Monday, May 15, 2006

Spy vs. Spy

After a rather lengthy vacation from the public spotlight, our nation's intelligence community has been the star of the show for the last couple years, thanks to stories like the New York Times' expose on the National Security Agency's warrantless electronic surveillance program President Bush instigated after 9/11, and, more lately, because of the newly-discovered "data-mining" program whereby the NSA collects telephone records of millions of Americans with the cooperation of the major telecom networks.

My initial reaction to the entire works was negative. The whole idea of "warrantless wiretapping" seemed to me to fly in the face of the Fourth Amendment's prohibition against unlawful search and seizure, since American citizens are constitutionally guaranteed privacy except when law enforcement (or another government agency) has "probable cause" and obtains a warrant.

Using the ongoing "War on Terror" as grounds for disallowing congress from "hampering intelligence collection," the NSA's domestic spying program no longer requires a warrant from a FISA judge -- since, many will argue, obtaining a warrant takes too long in today's age of lightning-fast communications.

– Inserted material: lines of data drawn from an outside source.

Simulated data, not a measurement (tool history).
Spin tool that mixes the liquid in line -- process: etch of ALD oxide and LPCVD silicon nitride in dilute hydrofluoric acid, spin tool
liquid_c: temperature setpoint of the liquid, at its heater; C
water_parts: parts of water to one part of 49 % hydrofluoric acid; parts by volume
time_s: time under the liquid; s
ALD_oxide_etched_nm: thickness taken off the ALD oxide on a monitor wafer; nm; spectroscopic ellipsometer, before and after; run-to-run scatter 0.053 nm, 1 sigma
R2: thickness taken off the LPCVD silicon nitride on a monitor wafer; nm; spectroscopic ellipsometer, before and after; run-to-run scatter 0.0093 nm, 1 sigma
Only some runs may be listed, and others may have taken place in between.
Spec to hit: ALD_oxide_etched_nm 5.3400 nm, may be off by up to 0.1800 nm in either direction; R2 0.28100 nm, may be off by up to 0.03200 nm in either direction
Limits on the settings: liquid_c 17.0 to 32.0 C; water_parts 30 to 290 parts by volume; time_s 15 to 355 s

This also, at first glance, seems to violate the constitutional separation of powers America was founded upon. If the NSA, an arm of the Defense Department, is allowed to determine on its own who is and who isn't worthy of surveillance, then we've lost the judicial oversight that was put into place to protect citizens' right to privacy.

The more recent data-mining operation, whereby the phone records of millions of Americans are monitored electronically to purportedly search for patterns in phone usage, seems to invade privacy less. But does the fact that only phone numbers and the calls associated with them -- not the content of calls, nor the names attached to the numbers, necessarily -- mean that the program doesn't invade privacy at all?

My dad and I frequently butt heads about this on the phone. We'll catch up on the latest events, but we'll wind up talking national policy and civil rights almost invariably. It's great to talk with him, especially since we both hold such opposing viewpoints on the issue.

If I understand him correctly, he says he believes that regular Americans have nothing to worry about from the surveillance program, and that if the government decides to listen in on his phone call (after a computer at NSA headquarters raises a red flag after "hearing" the word jihad, for example), then such is the price of safety, and it doesn't bother him at all.

Me, I'm not so sure I'm comfortable with the idea that any communication of mine is potentially subject to monitoring. It's not that I'm worried about being prosecuted for having been caught, but more the fact that the decision is left in the hands of a government agency whose mission is basically the equivalent of a national-level District Attorney: the NSA has no vested interest in presuming anyone to be innocent.

But maybe Nineteen-Eighty-Four is too fresh in my mind. It seems, after doing a little reading, that the NSA's warrantless surveillance program is not automatically directed at domestic communication; rather, the system searches international calls and calls from known al-Qaeda sympathizers, then determines from the content of those calls whose domestic communication should be monitored. This, however, goes on without the need for a FISA judge to issue any warrants.

So where do you strike the balance? Does the lack of judicial oversight of the program make it sufficiently unconstitutional to justify resistance? Or do the threat of terrorism and the ongoing war provide sufficient grounds to cooperate?

I initially intended to use a Benjamin Franklin quote -- "Those that would sacrifice essential liberty to purchase temporary safety deserve neither liberty nor safety" -- but as it turns out, this quote is very likely misattributed. Such are the ways of the Internet.

-30-

P.S.: Dad, please feel free to chime in here and straighten me out if I'm misrepresented your stance on this thing. I know you drop by here every so often.